EVCA tells SEC proposed placement ban is ‘unwarranted’

The European trade body is the latest to stress placement agents ‘play a crucial role’ in the private investment fund industries.

The European Venture Capital Association has written in support of the private placement industry in a letter to the Securities and Exchange Commission, currently accepting comments on its proposed rule that would see placement agents banned from interacting with public pensions.

“Policymakers are unlikely to deter unethical practices by outlawing legitimate market practice,” wrote EVCA secretary general Javier Echarri.

The institutional placement industry has a legitimate and crucial place in the market for stakeholders on both sides of the Atlantic.

EVCA

The European trade body said it shares the SEC’s concerns about “pay-to-play” practices that “have no place in the market”. But, Echarri wrote, “we believe just as firmly that the institutional placement industry has a legitimate and crucial place in the market for stakeholders on both sides of the Atlantic and indeed globally.”

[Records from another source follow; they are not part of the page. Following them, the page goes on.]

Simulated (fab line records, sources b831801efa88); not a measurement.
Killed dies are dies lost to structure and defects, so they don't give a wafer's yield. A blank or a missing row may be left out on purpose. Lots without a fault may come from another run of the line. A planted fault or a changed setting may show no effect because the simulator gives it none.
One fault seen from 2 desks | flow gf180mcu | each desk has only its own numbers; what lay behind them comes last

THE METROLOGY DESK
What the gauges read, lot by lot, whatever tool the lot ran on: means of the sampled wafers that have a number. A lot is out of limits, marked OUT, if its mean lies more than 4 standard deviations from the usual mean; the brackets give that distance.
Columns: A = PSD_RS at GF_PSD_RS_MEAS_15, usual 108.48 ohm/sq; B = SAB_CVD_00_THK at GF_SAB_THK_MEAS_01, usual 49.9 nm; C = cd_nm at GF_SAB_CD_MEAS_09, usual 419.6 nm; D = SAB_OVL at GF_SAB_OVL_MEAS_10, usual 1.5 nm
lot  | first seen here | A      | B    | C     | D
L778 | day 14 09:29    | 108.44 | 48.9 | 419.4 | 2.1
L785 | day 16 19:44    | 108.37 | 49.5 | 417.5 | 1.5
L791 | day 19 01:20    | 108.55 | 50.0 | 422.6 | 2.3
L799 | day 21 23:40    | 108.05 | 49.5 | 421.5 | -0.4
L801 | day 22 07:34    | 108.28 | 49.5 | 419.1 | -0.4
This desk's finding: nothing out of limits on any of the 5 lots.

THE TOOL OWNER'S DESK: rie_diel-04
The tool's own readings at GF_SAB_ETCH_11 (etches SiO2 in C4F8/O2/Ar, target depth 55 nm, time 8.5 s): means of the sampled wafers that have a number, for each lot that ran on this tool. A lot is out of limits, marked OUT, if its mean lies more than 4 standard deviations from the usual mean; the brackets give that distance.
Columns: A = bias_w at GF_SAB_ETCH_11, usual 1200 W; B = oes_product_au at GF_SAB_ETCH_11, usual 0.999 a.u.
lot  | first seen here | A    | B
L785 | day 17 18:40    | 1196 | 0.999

An outright ban, he continued, “is unwarranted and could prove damaging to all stakeholders”.

EVCA has pointed the SEC to its own code of conduct for placement agents, development of which was overseen by a task force chaired by placement firm MVision Private Equity Adviser’s Mounir Guen and comprised eight professionals from the industry.

The code sets out best practices, requiring members to adhere to “the highest standards of compliance and regulation and imposes requirements relating to transparency and accountability,” Echarri told the SEC.

The code’s was created after extensive consultation with US gatekeepers, US public pension funds and a wide range of EVCA members from the LP and GP communities, the trade body said

Please stop all this nonsense … Catch and punish the guilty, leave the innocent alone.

Ted Caroll

“In drafting, EVCA took into consideration draft and final policy legislation from a variety of sources including legislation under consideration, including legislation under consideration in the California legislature,” Echarri explained.

In addition to individual placement agents including MVision and CP Eaton, many general partners and limited partners have written to the SEC protesting the proposed ban.

One of the first letters submitted was from Ted Caroll, partner at lower mid-market, media-focused private equity firm Noson Lawen.

“Please stop all this nonsense,” Caroll wrote.”Placement agents provide a valuable service to small and midsized investment firms and 99.99 percent are honest diligent people. Its offensive to see the many large political donors involved in the recent pay-to-play schemes get to pay fines and adopt hollow policies to avoid real prosecution. Catch and punish the guilty, leave the innocent alone.”